PO2 Quinn Tobias Teeter, USN

August 12, 1997 – October 21, 2019

Cryptologic Warfare Activity (CWA) 66

Born on August 12, 1997, Quinn Tobias Teeter was an easy and affectionate baby who distinguished himself from a very early age. He loved his big brother, Vincent, and worked hard to be just like him. From the beginning, they were not just brothers, but criminal cohorts and best friends who spent a fair amount of time watching each other’s backs while committing all the common childhood pranks and some that were not so common. Quinn learned everything he could by his brother’s side while observing the greater world beyond him. 

Quinn loved the outdoors. When he was very young, he loved to dig holes in his backyard only to fill them in with water and play in the mud. He was often a real-life Peanuts cartoon strip Pigpen, the kind who had a stream of dust trailing behind him. His love of the outdoors later led him to spend time at the local wetlands and creek preserve. He loved to be outside. 

Quinn was a water baby from birth. It didn’t matter what type of water it was, he loved it. Before he was five years old, he was going commando, diving into his grandparents’ pool and swimming for hours at a time—even in the coldest part of winter. This thin child would climb out of the pool, blue and shivering; then he’d dive right back in. He enjoyed frequent trips to the ocean to places like Dillon Beach and Fort Bragg, California. On his recent trip home, he went spear fishing with his brothers, a trip that he greatly enjoyed. He felt most at peace by the water. 
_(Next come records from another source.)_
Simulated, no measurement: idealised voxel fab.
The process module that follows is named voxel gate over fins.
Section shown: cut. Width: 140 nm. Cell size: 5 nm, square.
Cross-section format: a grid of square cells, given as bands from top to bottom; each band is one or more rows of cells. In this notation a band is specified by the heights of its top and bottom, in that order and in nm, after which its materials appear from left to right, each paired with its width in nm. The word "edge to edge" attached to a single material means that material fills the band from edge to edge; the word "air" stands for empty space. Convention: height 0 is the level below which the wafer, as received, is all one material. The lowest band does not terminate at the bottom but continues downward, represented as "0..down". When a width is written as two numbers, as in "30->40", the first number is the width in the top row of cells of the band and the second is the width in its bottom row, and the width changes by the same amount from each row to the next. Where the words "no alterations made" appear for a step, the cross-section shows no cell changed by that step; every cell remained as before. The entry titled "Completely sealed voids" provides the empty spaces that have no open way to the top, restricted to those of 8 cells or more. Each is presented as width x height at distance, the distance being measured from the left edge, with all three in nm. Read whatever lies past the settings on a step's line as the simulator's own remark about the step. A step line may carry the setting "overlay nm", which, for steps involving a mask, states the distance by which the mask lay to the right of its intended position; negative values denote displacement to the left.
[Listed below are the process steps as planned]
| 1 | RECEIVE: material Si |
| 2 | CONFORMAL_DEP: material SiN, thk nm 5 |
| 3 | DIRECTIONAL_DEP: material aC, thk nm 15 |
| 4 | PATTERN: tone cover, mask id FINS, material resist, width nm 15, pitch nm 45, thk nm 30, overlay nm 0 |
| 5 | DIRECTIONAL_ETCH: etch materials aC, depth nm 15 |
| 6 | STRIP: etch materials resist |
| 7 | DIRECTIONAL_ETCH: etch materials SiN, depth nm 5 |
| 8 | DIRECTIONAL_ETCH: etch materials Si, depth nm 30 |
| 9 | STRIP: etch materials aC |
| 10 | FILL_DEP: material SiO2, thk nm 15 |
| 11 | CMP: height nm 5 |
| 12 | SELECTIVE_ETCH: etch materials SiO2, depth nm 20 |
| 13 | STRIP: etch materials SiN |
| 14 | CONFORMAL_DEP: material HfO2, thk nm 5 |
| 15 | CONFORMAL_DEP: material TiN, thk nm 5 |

Quinn was an excellent student. Initially, he was home schooled; then he attended two Montessori schools where he excelled, his achievements and skills academically recognized, and he was skipped ahead a grade and a half. School was incredibly easy for him. Later, he attended public school until he realized that the more relaxed hours of homeschooling were a better fit for him. 

In high school, Quinn searched to identify and study where his interests lay. Early on, Quinn decided he wanted to work in a field that involved technology, specifically computer technology. At some point, he decided that he wanted to become a cryptologic Technician Networks for the Navy. He wanted to become a hacker. He tailored as many of his school electives as possible to center on computers. He built circuit boards and created alarms to alert him when others were entering his room. He easily hacked a Net Nanny program, giving himself unlimited time online without restrictions. Some of his coworkers informed us that these were typical rites of passage for computer hackers. Apparently even then, Quinn fit the personality type well. 

Quinn spent time during high school earning several certificates in his favored field of endeavor: computers.  He also spent time preparing to take the ASVAB so that he could earn the scores needed to qualify for the job that he most wanted. 

Shortly after Quinn graduated from high school, he enlisted in the Navy with scores in the top one percent of sailors He attended basic training in Illinois in the cold wintery January of 2016. 

He attended A school in Pensacola, Florida earning scores that were in the top five ever. He was next stationed at his first choice, Fort Meade, Maryland. 

At Fort Meade, Quinn met with great success, earning and receiving numerous awards and recognitions for his outstanding work. Yet despite these awards and recognition, he was a humble, self-effacing individual who was more interested in challenging his mind and solving sophisticated puzzles than he cared about receiving awards. In fact, he seldom even told his family about the awards he won because they didn’t especially matter to him; he appreciated them, but they didn’t make him who he was. 

What mattered to Quinn involved what was to him, the thrill of the hunt, solving problems and solving those problems quickly, simply, and creatively. With his uncommon skill set, Quinn achieved a position of responsibility. Quinn also became a mentor, or go-to guy, for some of his coworkers who enjoyed working with him because he possessed a remarkable ability to explain difficult concepts and functions simply and clearly so that those who sought his help didn’t feel stupid after they left him. He was earthy and well liked, getting along well with his fellow sailors. He was an exemplary sailor. 

Quinn was a kind, thoughtful giving and loving individual. And for the majority of his short life, Quinn was the consummate, quintessential computer hacker who lived, breathed, drank, ate, and slept computers, both during his work time and at play time. Although Quinn’s workmates spoke highly of him, what stood out most forcibly was a passing comment from one of his fellow sailors who said that Quinn lived for the hunt and that he had only one competitor who could beat him—himself.